MNT Parallel build of sphinx_gallery #29614

StefanieSenger · 2024-08-02T12:31:51Z

Reference Issues/PRs

What does this implement/fix? Explain your changes.

This is an attempt to configure the doc/conf.py so that the sphinx_gallery build runs on two cores (see issue). The goal of this PR is to trigger the CI and see how it deals with it.

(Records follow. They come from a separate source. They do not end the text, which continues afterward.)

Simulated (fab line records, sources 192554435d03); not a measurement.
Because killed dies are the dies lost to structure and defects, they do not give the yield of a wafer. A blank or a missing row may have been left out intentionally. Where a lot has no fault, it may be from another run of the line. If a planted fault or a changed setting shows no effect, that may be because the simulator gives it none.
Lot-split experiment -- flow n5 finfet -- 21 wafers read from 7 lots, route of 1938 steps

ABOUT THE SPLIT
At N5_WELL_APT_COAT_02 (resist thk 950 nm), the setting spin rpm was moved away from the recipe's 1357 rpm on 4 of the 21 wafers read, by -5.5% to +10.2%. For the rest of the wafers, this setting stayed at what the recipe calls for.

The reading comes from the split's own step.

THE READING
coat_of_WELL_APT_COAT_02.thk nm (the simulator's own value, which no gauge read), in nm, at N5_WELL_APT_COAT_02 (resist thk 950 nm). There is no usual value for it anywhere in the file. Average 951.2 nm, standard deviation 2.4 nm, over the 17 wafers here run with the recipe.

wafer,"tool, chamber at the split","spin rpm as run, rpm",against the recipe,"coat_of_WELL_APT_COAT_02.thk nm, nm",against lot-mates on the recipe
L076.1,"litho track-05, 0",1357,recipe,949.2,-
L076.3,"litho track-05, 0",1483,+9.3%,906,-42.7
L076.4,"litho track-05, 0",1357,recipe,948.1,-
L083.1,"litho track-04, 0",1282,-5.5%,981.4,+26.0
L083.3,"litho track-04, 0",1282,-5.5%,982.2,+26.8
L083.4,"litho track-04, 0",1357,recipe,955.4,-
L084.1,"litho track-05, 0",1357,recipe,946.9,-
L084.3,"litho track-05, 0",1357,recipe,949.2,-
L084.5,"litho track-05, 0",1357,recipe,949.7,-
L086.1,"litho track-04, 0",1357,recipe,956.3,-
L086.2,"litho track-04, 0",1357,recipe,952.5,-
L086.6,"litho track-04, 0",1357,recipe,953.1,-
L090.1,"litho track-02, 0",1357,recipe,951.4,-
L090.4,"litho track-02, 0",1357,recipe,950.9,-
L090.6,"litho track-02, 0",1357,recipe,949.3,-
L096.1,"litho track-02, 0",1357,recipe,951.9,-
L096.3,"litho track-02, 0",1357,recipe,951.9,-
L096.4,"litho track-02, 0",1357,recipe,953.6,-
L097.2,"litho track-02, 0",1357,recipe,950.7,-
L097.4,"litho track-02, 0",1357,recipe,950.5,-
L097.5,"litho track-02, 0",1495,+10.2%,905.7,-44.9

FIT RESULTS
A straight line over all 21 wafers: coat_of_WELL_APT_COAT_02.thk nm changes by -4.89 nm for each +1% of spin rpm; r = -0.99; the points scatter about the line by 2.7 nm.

Locally, running make html and OMP_NUM_THREADS=1 OPENBLAS_NUM_THREADS=1 make html (I haven't yet been able to measure differences in speed, but they) seem equally stable, except for one tricky thing:

examples/feature_selection/plot_rfe_with_cross_validation.py triggers the following errors (either one, I've ran it multiple times) within resp. right after the parallelized joblib part in RFECV.fit().

AttributeError

../examples/feature_selection/plot_rfe_with_cross_validation.py unexpectedly failed to execute correctly:

Traceback (most recent call last):
  File "/home/stefanie/code/scikit-learn_dev/scikit-learn/examples/feature_selection/plot_rfe_with_cross_validation.py", line 60, in <module>
    rfecv.fit(X, y)
  File "/home/stefanie/code/scikit-learn_dev/scikit-learn/sklearn/base.py", line 1514, in wrapper
    return fit_method(estimator, *args, **kwargs)
           ^^^^^^^^^^^^^^^^^^^^^^^^^^^^^^^^^^^^^^
  File "/home/stefanie/code/scikit-learn_dev/scikit-learn/sklearn/feature_selection/_rfe.py", line 774, in fit
    scores_features = parallel(
                      ^^^^^^^^^
  File "/home/stefanie/code/scikit-learn_dev/scikit-learn/sklearn/utils/parallel.py", line 77, in __call__
    return super().__call__(iterable_with_config)
           ^^^^^^^^^^^^^^^^^^^^^^^^^^^^^^^^^^^^^^
  File "/home/stefanie/.pyenv/versions/3.12.2/envs/scikit-learn_dev/lib/python3.12/site-packages/joblib/parallel.py", line 2007, in __call__
    return output if self.return_generator else list(output)
                                                ^^^^^^^^^^^^
  File "/home/stefanie/.pyenv/versions/3.12.2/envs/scikit-learn_dev/lib/python3.12/site-packages/joblib/parallel.py", line 1650, in _get_outputs
    yield from self._retrieve()
  File "/home/stefanie/.pyenv/versions/3.12.2/envs/scikit-learn_dev/lib/python3.12/site-packages/joblib/parallel.py", line 1754, in _retrieve
    self._raise_error_fast()
  File "/home/stefanie/.pyenv/versions/3.12.2/envs/scikit-learn_dev/lib/python3.12/site-packages/joblib/parallel.py", line 1789, in _raise_error_fast
    error_job.get_result(self.timeout)
  File "/home/stefanie/.pyenv/versions/3.12.2/envs/scikit-learn_dev/lib/python3.12/site-packages/joblib/parallel.py", line 745, in get_result
    return self._return_or_raise()
           ^^^^^^^^^^^^^^^^^^^^^^^
  File "/home/stefanie/.pyenv/versions/3.12.2/envs/scikit-learn_dev/lib/python3.12/site-packages/joblib/parallel.py", line 763, in _return_or_raise
    raise self._result
AttributeError: 'LogisticRegression' object has no attribute 'coef_'

ValueError

../examples/feature_selection/plot_rfe_with_cross_validation.py unexpectedly failed to execute correctly:

Traceback (most recent call last):
  File "/home/stefanie/code/scikit-learn_dev/scikit-learn/examples/feature_selection/plot_rfe_with_cross_validation.py", line 60, in <module>
    rfecv.fit(X, y)
  File "/home/stefanie/code/scikit-learn_dev/scikit-learn/sklearn/base.py", line 1514, in wrapper
    return fit_method(estimator, *args, **kwargs)
           ^^^^^^^^^^^^^^^^^^^^^^^^^^^^^^^^^^^^^^
  File "/home/stefanie/code/scikit-learn_dev/scikit-learn/sklearn/feature_selection/_rfe.py", line 781, in fit
    scores = np.array(scores)
             ^^^^^^^^^^^^^^^^
ValueError: setting an array element with a sequence. The requested array has an inhomogeneous shape after 1 dimensions. The detected shape was (5,) + inhomogeneous part.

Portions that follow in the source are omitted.